West Bengal police personnel will soon go to the Jungle Warfare College at Chhattisgarh to learn guerilla warfare.
Brigadier Basant Kumar Ponwar, director of the Counter Terrorism and Jungle Warfare College at Kanker in Chhattishgarh, was in the city last week.
“The new session begins in July and I am waiting for a formal proposal from West Bengal. I had initially suggested that we start with a batch of 36 personnel but the Bengal police is keen to send 100 personnel,” the brigadier said.
Ponwar, after superannuation from the Army was invited by the Chhattishgarh government to open a school modeled on the Army’s School of Counter Insurgency and Jungle Warfare where he was the commandant in his last posting. “The school, which has been functioning from August 2005, has imparted training to at least 3,000 police personnel of various ranks from Bihar, Jharkhand, Maharashtra, Orissa, Uttar Pradesh,” he said.
“We are still finalising the number of personnel that are to be sent for training. Talks are on,” said Inspector General, law and order, Raj Kanojia.
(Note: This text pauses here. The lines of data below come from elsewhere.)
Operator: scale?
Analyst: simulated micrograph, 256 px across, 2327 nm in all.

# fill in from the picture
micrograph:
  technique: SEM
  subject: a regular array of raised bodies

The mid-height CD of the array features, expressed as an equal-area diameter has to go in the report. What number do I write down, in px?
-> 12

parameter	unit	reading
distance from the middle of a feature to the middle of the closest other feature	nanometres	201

Keeping in view the Maoist disturbances in certain districts of the state, the West Bengal Police has already tied up with the army to train its personnel in counter insurgency warfare.
“The training with the army was started last year and already 1,500 personnel have been trained. They have been placed in north Bengal and Panagarh,” said Kanojia.
“The entire training is done in dense forests where the students are not only taught to handle sophisticated weapons, but at the same time allowed to go through adverse situations so that they have real-life experience,” Ponwar said.